Saturday, November 8, 2014

Happy Birthday - Bram Stoker!

Happy 167th!!

He was born Abraham Stoker on November 8, 1847 in the Dublin suburb Clontarf, Ireland.  A minor civil servant who started out life as an invalid and did not walk at all until the age of seven. However, his early physical incapacity vanished and he excelled athletically at Trinity College in Dublin.  Stoker also became interested in literature and harbored ambitions as a writer; his first published work (1879) was entitled, The Duties of Clerks of Petty Sessions in Ireland.

His interest in theater led him to write theater reviews for The Dublin Mail.  Well known actor Henry Irving appreciated Stoker's editorial praise so much he sought out an introduction.  This led to a life-long friendship and to Stoker becoming the manager of Irving's Lyceum Theater in London.  

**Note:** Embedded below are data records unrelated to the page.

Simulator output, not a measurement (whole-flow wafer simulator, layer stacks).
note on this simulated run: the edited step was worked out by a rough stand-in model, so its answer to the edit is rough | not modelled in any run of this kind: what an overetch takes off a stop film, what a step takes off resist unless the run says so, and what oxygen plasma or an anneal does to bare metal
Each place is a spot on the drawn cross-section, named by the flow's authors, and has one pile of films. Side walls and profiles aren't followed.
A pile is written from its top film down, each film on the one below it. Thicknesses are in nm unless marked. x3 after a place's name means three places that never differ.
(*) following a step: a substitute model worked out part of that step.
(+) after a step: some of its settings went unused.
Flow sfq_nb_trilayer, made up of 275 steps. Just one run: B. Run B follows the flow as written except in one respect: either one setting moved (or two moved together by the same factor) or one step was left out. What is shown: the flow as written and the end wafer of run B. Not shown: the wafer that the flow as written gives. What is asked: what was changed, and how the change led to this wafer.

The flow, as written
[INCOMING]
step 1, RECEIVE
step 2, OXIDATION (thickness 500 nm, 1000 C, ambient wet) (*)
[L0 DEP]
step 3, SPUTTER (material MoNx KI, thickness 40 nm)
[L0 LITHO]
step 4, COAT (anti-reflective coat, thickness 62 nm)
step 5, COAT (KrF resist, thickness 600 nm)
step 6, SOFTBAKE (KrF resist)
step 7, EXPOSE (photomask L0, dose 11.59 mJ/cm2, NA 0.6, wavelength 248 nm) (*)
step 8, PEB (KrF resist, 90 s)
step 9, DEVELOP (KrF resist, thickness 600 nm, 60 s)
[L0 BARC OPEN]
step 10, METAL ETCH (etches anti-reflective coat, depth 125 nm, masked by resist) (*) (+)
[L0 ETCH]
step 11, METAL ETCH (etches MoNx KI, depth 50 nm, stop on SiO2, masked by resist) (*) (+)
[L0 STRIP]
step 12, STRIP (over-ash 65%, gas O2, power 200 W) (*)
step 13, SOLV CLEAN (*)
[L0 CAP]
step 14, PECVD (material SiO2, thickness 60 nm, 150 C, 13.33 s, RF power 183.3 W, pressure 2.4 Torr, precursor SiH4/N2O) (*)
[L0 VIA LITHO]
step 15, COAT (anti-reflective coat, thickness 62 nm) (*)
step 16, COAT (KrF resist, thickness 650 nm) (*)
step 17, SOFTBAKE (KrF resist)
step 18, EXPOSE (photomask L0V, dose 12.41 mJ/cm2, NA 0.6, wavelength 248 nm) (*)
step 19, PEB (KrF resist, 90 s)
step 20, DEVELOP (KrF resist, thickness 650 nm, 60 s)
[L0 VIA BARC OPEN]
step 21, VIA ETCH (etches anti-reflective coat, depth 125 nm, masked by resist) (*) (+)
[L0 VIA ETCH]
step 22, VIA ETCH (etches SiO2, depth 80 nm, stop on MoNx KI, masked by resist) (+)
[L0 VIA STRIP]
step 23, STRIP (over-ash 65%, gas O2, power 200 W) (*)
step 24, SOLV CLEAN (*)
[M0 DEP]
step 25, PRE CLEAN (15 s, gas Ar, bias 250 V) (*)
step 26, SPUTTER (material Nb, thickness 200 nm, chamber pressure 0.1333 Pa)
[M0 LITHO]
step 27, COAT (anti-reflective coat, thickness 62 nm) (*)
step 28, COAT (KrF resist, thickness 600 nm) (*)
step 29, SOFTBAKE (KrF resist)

Before Dracula, Stoker published a novel The Snake's Pass in 1890 and in 1882 a bizarre collection of children's stories titled Under the Sunset.  This book foreshadows Dracula in its morbid fairy tales about plague and death.

One of his most eccentrically aberrant yet comical short stories was "The Dualists; or, the Death Doom of the Double Born" which was published in 1887.  The protagonists are two little boys, Tommy and Harry.  They share a fascination with torture and death, starting with the dolls of the local little girls...

"It was a thing of daily occurrence for the little girls to state that when going to bed at night they had laid their dear dollies in their beds with tender care, but...when again seeking them in the period of recess they had found them with all their beauty gone, with arms and legs amputated and faces beaten from all semblance of human form." *

  *Bram Stoker.  "The Dualists; or, the Death Doom of the D0uble Born."  The Theatre Annual.  London.  Carson and Comerford.  1887.  pgs. 23-24.

...onto neighborhood pets and other small animals - they use one dead creature to beat the life out of another.  Eventually they enlarge their scope and kidnap twin babies, Zachariah and Zerubbabel Bubb.  The boys stand on a rooftop and murder the infants by beating one with the other while the horrified parents on the ground beg for mercy.  Not receiving any, they fire at the murderers but instead shoot off the heads of the babies which the two naughty boys then use in a game of catch.  When they toss the bloody bodies down to the ground they land on the parents, killing them.  The boys testify that the parents themselves were responsible for all the carnage and Tommy and Harry are knighted for bravery.  Oy.  Makes Dracula seem pretty tame, doesn't it?

Stoker's interest in the unusual and his wild imagination led to writing what eventually became Dracula, pubished in 1897.  

You can see in the above excerpt from his notes that he started with many more characters than appeared in the finished novel.  Many of the names were changed, yet some remain familiar, e.g. "Lucy", "Jonathan Harker" and "Seward".   He played with several different names for the main character; in the middle of the notes you see crossed out, "The Count -- Count Wampyr"  and then, "Dracula".  

 cover of 1897 first edition

In spite of the facts that on its initial printing, Dracula was moderately successful, and has never been out of print (it was one of two books found most often in homes - the other being The Bible), has achieved immortality many times over on the stage and on film, Stoker made very little money from the book.  

Bram Stoker died in 1912.

Stoker's widow, Florence, spent the rest of her life involved in one litigation or difficult negotiation after another over rights to the book.  All prints of the 1922 German film, "Nosferatu" were ordered destroyed by courts due to F.W. Murnau's company neglecting to even attempt to secure production rights.  Fortunately for posterity a few prints were saved.  Werner Herzog considers it the greatest of German silent films.  Who are we to disagree?